Story Pile: Community

When Community was at its first wave of popularity, I remember reading a tumblr post praising it for its authenticity in comparison to the other, more successful and advertiser-prone alternative geeks-and-jokes series, The Big Bang Theory, which chose to describe the latter Bazinga-Em-Up series as nerd blackface. A phrase that at the time I thought ‘yeah, that’s a smart way to describe it’ and now I think ‘oh no, that’s a real sign of how brain-rotted I was to see geeks as an oppressed underclass.’

I think this helped to create a narrative about Community; that it was the ‘real’ funny sitcom about nerdy things made by nerdy people who were good, not like that other one, that was bad. And make no mistake: Big Bang Theory is extraordinarily tedious basic-ass sitcom made with a laugh track to prime delivery and a condescending view of nerds’ abilities to, like, respect women’s boundaries. By comparison and also just, on it own, Community is a really funny show.

Mostly.

In fact, so much so I’m just going to spend a few paragraphs here talking about things in it that I think are funny as hell.

The deaf girl and Abed rivalry. Troy embracing dance, but not the other thing, with the theatre. Jack Black showing up and making fun of retroactive continuity. Troy being a savant at Air Conditioning. The flag being a butthole. The pillow fort/blanket fort contention. Abed’s rap. The episode with the six rolls of the dice. Physical comedy on many levels. Dean Pelt’s many ridiculous outfits and the time when he burst out rapping even if sounded like he wanted to drop a hard n.

Hell, even just single lines are amazing and bring to mind an entire comic situation. Would that this were a Time Desk. You can excuse racism? Oh he’s too attractive, even the shadow. Football is in your blood. I’m a living god. I hope this doesn’t awaken anything in me. The professor was SO old. How about I pound you like a boy? My father held grudges and I’ll always hate him for that. This isn’t budget daycare.

Now I mean this is a series that I may have just praised but you’ll also notice that for example, Ben Chang doesn’t show up in any of those anecdotes, and Laverne barely does. It’s because Laverne’s a fucking homophobe and everyone around her is just okay with that because everyone else in that room is a homophobe, as you might note by the way they’re totally okay with one of their friends being a blatant homophobe. It’s a quirky belief, just like her antisemitism. Oh wait I’m supposed to mention something that’s acceptable. Her fondness for parental abuse?

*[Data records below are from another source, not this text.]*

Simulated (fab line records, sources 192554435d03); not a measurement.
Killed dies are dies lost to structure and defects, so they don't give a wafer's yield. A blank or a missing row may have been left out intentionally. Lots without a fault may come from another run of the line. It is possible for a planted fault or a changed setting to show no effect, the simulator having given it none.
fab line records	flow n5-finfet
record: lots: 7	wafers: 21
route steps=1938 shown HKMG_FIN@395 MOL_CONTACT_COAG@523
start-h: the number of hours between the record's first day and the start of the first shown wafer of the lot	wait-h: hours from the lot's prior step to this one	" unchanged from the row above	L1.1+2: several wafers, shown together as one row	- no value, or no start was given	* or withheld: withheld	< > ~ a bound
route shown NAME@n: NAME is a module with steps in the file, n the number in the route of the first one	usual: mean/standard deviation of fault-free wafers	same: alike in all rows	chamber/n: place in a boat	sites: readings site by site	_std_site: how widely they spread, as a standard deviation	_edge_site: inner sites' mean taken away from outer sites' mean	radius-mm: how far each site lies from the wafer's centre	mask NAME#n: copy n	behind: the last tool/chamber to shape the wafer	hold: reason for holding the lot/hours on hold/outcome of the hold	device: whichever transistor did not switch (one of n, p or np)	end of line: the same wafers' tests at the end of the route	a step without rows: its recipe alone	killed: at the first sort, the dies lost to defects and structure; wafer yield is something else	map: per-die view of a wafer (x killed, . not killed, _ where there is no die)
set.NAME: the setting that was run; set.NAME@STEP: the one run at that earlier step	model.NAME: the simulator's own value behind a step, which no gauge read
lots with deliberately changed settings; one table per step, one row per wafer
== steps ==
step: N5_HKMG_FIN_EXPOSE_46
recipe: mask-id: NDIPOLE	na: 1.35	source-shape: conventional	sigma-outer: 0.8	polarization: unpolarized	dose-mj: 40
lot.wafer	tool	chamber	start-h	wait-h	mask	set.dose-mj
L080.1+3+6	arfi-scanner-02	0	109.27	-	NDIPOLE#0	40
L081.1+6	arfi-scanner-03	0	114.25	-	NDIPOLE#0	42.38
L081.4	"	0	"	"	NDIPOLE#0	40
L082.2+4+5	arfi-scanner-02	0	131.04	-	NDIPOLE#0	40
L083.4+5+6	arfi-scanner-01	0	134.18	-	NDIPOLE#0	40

I like this series. I like Community. There are a bunch of episodes that are funny and it has some great sequences of dialogue and some episodes A plot or B plot is really great and forms an enjoyable, thoughtful whole. Lots of plots resolve out cleverly, the reference pool is very relatable to me, and when the show dips into nerdy topics, I get the strong impression that I, as a white guy who is now approaching forty, am the kind of nerd they want to be talking to. It’s really good at being a funny show with a cynical edge.

But there’s always something that comes up, eventually, and ruins it.

If you want the short reason, before the fold, here’s the simple bit: Britta. But for more, we need to lay down a content warning for Child Sexual Assault.

Britta is awful. As a character, she is obnoxious and selfrighteous and selfish and fantastically stupid, like, can’t-manage-a-simple-problem stupid. After a first impression of the character based around her being the person in the group smart enough to see through Jeff’s bullshit, she quickly degenerates into a complete idiot around the point the narrative decided she couldn’t really work with Jeff. At that point, she was just the non-stop awful punching bag, constantly being brought up in the context of being awful at things and awful to things and just a non-stop miserable presence where the whole point of the joke was how much Britta sucks.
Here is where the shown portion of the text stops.